Memories, history, and humanity: Confessions by Jaume Cabré
The over 700-page novel might not be light reading, but one that takes the reader on surprisingly fun, relatable, somber, and always human journey through time
“It wasn’t until last night, walking along the wet streets of Vallcarca, that I finally comprehended that being born into my family had been an unforgivable mistake.”
This is the first line of Jaume Cabré’s classic ‘Confessions,’ or ‘Jo Confesso.’ While this might not be light reading in any way – both in literal weight or in subject matter – both the original material and the translation by Mara Faye Lethem produce an engaging, captivating, and even funny tale.
So, what’s the main story?
The plot follows Adrià Ardevol, a Barcelona-born protagonist raised in an apartment in the city’s affluent Eixample neighborhood by a cold, single-minded father and a distraught, inattentive mother.
Little Adrià confides in his toys and finds refuge in the antique shop below his house owned by his father. But, not only in the objects within – but also in those too precious for its shelves, locked away in his father’s study.

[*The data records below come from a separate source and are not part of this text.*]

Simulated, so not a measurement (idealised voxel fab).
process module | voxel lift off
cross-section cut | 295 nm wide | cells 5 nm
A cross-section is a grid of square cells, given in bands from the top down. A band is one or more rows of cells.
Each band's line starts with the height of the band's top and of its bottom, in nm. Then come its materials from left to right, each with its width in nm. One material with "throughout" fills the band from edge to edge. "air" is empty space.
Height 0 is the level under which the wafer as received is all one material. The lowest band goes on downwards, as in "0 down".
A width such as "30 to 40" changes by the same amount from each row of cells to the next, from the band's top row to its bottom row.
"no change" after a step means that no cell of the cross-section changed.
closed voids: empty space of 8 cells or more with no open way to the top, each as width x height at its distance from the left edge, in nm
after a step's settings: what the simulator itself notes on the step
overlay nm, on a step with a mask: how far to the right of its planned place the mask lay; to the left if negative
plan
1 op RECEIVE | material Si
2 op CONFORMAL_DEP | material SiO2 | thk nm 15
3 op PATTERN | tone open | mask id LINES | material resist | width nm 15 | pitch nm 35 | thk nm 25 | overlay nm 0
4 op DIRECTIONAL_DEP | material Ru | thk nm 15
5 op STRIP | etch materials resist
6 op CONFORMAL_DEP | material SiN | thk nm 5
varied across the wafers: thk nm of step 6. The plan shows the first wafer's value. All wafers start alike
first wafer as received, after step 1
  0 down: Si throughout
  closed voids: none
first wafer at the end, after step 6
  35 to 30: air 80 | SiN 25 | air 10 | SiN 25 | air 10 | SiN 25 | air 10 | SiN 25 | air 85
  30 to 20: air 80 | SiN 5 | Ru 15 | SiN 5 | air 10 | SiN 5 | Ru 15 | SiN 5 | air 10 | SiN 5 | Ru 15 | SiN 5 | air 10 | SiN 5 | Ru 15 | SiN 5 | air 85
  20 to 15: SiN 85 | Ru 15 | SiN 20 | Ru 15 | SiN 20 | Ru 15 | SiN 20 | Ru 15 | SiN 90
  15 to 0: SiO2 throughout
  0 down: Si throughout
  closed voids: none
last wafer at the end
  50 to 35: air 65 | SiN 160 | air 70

Among these items is a revered 18th-century Storioni violin, one closely linked to the fate of the Jews in Nazi Germany. What follows is Adrià’s discovery of not only his own past, but that of his family, his parents, his country and Europe as a whole, and ultimately, a reckoning of what evil truly is.
Subplots of history and memory
The book is seen through the lens of memory – both personal, and historical. Some of the subplots woven into the protagonists’ life story are that of the murderer Jachiam of the Muredas, who planted the tree later used for the Storioni violin; monks in a remote monastery during the Inquisition; and Adrià’s own father Felix and his passionate love story in the streets of Rome, days before the WWI armistice.
With over 700 pages, there are of course larger, overarching themes throughout the book. Already in opening, the plot touches on the concept of regret—essential when dealing with memory. It also speaks of the existence—or not—of a higher power and the rejection of fate.
This rejection of fate also functions as a contradiction of the narrative leading up to the present moment. The book even states that neither “beliefs, nor priests, nor consensual codes” can save our hero, who is now old and contemplating his own mortality.
Other notable elements include referencing other authors who dealt with the evil of the Second World War (like Stefan Zweig, for example), and the violin, an instrument which appears, as it does in other stories, as an almost magical, ancient, or forbidden object.
So, what are some of the things that make it so fun to read?
Our author uses striking imagery and descriptions, which are also captured by translator Mara Faye Lethem. For example, a beautiful woman is described as having “galactic blonde hair” and “lips of furious red.”
Throughout the book, Cabré also weaves in his own humor, despite the very serious subject matters: ironic and dark, playful at times, with the kind of wisdom that comes only in retrospect, the humor is very human and relatable, similar to when someone tries to make light of an otherwise serious situation. For example, Adrià’s childhood is compared to “endless dusk” and then, a couple paragraphs later, a character is casually described as being “a thousand years old, give or take.”
The way that time feels
One of the biggest successes of the book and of Cabrè’s writing as a whole is the way he presents time, and how it’s perceived. Style-wise, the author moves between first and this person voice, and his sentences mimic how memory works. In short, a smattering of reflections and recollections, sometimes not as accurate or complete as we wish.
The transitions into the past are achieved seamlessly—not only the main character’s, but centuries back, as well. The book alludes to historical characters (such as Torres i Bages, 1846 - 1916) or time periods (such as WWI through Yugoslavia), weaving them into the narrative.
Cabré also seems to adapt his writing style to both the time period and the character—for example, child Adrià both uses and is described with childlike words, differently than his adult version. Moreover, this seamless transition from present to past is also used in Adrià’s play world, jumping from reality to imaginary, and back again.
In all, the writing style stays a bit scattered throughout—but readably and appropriately so. It feels like listening to a story that a friend is telling you.
“We inhabit a language” – Cabrè and Catalan
While the book has been translated not only into English but in other languages as well, it’s important to know Cabré’s particular love for his own language. Born in 1947, the author always made a point to write in Catalan; his first book of short stories was published in 1974, a year before the death of dictator Francisco Franco, who had all but criminalized the language.
By the mid ‘70s the regime had become less repressive, but Cabrè’s life and career up until then—what informed him as a writer, in short—had seen his own language as punishably illegal, and yet he insisted (and still does) in favoring his mother tongue; and this even makes its way into the book.
“What good are dead languages?” asks one character, to which another responds: “Pater Fabula told us that men don’t inhabit a country; we inhabit a language.”